I mean, I didn’t understand all the rules, and I just -- I didn’t think -- a lot of them didn’t make sense. But then again, I had a pretty good life with my family. I've got two brothers and three sisters. I knew how hard it was when my brother left. To see how heartbreaking it was to my parents. That made it hard for me to leave.

Slate: Jan

Jan: I started painting these in the years after I left the Amish, to show other people what I had seen. I didn’t see television or read magazines. I didn’t have newspapers. This is what I saw.

I grew up in Akron, Ohio. I got married early. In the early 70s, we moved from the suburbs of Akron out to the country. We were isolated, trying to figure out how to live on the land. Needing a lot of assistance. We weren’t doing a very good job of it.

The Amish lived in connecting farms all over for miles. We would go over there and visit, maybe just to buy eggs or something like that. They knew how to live off the land successfully and happily. We, I guess, probably envied what they had, and thought, "Well, if they can do it, we can too."

We probably had been there maybe 10 years already. We were starting to wear plain clothing and starting to go to some of their church services, and probably I felt there would be more acceptance upon being a member. I'd be viewed as more committed. I thought I was joining for life. I thought, this is what I’m going to do.

Slate: Paul

Paul: My parents were idealistic. That picture. It’s kind of like the vacation gone awry. It’s the picture taken before they hop in their canoe and go down the river. Everybody’s happy. "We’re going to have a fun ride."
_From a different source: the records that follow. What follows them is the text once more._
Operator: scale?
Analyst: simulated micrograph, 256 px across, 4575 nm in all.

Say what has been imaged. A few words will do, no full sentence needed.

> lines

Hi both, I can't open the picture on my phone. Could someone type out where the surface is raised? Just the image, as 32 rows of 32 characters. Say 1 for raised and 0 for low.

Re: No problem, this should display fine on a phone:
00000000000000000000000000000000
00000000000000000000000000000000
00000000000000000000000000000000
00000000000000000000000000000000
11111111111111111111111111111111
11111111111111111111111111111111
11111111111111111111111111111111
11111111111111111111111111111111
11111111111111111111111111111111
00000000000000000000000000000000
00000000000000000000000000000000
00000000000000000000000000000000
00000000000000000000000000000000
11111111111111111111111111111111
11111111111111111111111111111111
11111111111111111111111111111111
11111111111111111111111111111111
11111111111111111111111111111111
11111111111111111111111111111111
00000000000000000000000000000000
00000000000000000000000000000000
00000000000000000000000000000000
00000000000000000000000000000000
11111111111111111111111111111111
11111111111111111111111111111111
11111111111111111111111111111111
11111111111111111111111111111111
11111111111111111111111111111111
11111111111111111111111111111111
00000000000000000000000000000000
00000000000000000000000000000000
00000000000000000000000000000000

We had no idea what it meant to be Amish. We thought a clothes change, and probably a little more, but we had no idea how much more. Learning the functional skills of the Amish was relatively easy. I enjoyed breaking the horses and milking cows and feeding hogs and cutting timber. But that was trivial compared to learning the language and understanding the culture.

We were the outsider in their world. And we were the butt of a lot of jokes. It’s a very rigid society. Everything about your life you’re told what you can and can’t do. It is preached often in the sermons. It’s spoken of by the ministers. Everyone needs to know their place. Everyone needs to remain in their place. It’s very comforting to know your place, in a lot of ways, as long as you’re content with that. And if you’re not content with that, then you’re going to have a hard go of it.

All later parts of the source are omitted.